There is fact: Kay’s teenage mother departs abruptly for Ohio shortly after giving birth to Kay. She dies up North. Kay’s father is a well-to-do white man who may have raped Kay’s mother. There is a truth Kay struggles to wrap her mind around: Did her father murder her mother? They say he brought her heart back to Georgia in a green glass box. There is an end: Kay and Chris return to one another as Kennedy’s lyric concludes. They die. (Though if I am honest, this end as death does not feel entirely clear to me in the world that Kennedy constructs.)
As the actors take their bow, I turn my head to my left to look at the person sitting next to me. They are crying, quite profusely actually. I successfully muffle my own sobs. Maybe this person is also attempting to tread a chasm. I cried, I tell a friend as I leave the theater. I had a feeling this would happen, she says.
Of course, I knew it, too. I knew that I would project my own questions onto Kennedy. Knew that they would fill me to the brim. Knew that I would not be able to stop thinking about my own family. Knew that I would not stop wondering about the porous details that surround the lives of the people who made me.
Hampton, Virginia. A young woman and her grandmother. Possibly fall 2008. A living room. Or maybe a kitchen. If they are in the kitchen, the grandmother is seated at the table playing solitaire. If they are in the living room, the young woman is seated on a loveseat near a window and the grandmother is seated across from her on a couch.
The young woman is holding a photo from her parents’ 1983 wedding. She has seen this image too many times to count. There is a gentleman in a wheelchair; a bride; the grandmother; and an older, white gentleman. The people in the photograph stand close to one another; elation is evident in their smiles.

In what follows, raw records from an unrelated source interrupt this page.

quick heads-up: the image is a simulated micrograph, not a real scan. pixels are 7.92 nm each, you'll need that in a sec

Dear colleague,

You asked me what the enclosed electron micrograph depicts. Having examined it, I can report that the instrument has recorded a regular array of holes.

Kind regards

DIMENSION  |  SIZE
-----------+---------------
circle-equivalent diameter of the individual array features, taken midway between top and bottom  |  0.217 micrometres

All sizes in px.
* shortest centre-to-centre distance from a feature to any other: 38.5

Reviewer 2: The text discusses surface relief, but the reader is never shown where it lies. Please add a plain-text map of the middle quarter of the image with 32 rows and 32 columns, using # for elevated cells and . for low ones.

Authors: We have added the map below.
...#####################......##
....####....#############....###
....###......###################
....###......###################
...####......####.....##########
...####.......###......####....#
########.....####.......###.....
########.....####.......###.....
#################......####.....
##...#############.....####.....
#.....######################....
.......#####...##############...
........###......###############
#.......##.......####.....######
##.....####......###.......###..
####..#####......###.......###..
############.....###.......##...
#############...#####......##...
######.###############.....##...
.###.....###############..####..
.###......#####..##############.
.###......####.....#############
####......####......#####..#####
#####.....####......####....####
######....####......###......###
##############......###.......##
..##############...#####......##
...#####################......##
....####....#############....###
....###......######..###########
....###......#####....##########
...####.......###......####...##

The young woman (looks up from the photograph, points to the older, white gentleman): Grandma, who is this man?
The grandmother (looks up with slight disinterest): Girl, you know who that is — my dad.
(The grandmother emphasizes the word “girl” in that way that Black mommas and aunties and sisters emphasize it.)
I did not, in fact, know who this mysterious man was. I had not, in fact, ever known who he was. Had not in the slightest instance considered the possibility that my great-grandfather would be this person. You see, my grandmother is a woman who was raised by her grandmother because she had a mother who worked long hours as a domestic. This was the Virginia of my grandmother’s girlhood, the mid-1940s, and early 1950s. These are not unusual circumstances. We know that the jobs made available to Black working class people throughout the South in the immediate generations after slavery were often jobs as sharecroppers and domestic help.
(This is slavery’s afterlife.)
In no instance, however, had my grandmother ever referred to herself as a mixed-race woman. Had never made mention of a father or even a father figure. The stories of who she is have always been connected to her mother and her mother before her and so forth. And I do like tracing myself in this matrilineal way as well.
What strikes me most about Heart is how loud silence becomes in Kennedy’s hands. Yes, at times I found myself itching for the script to reference. Sometimes I worried that I missed a reference. Yet, we are given to hold a love story that is also deeply connected to a quiet tragedy which is why I was a mess of a patron that Sunday night. Though details are different, something about Kennedy’s play settled itself alongside the murky story I have come to know about my own people.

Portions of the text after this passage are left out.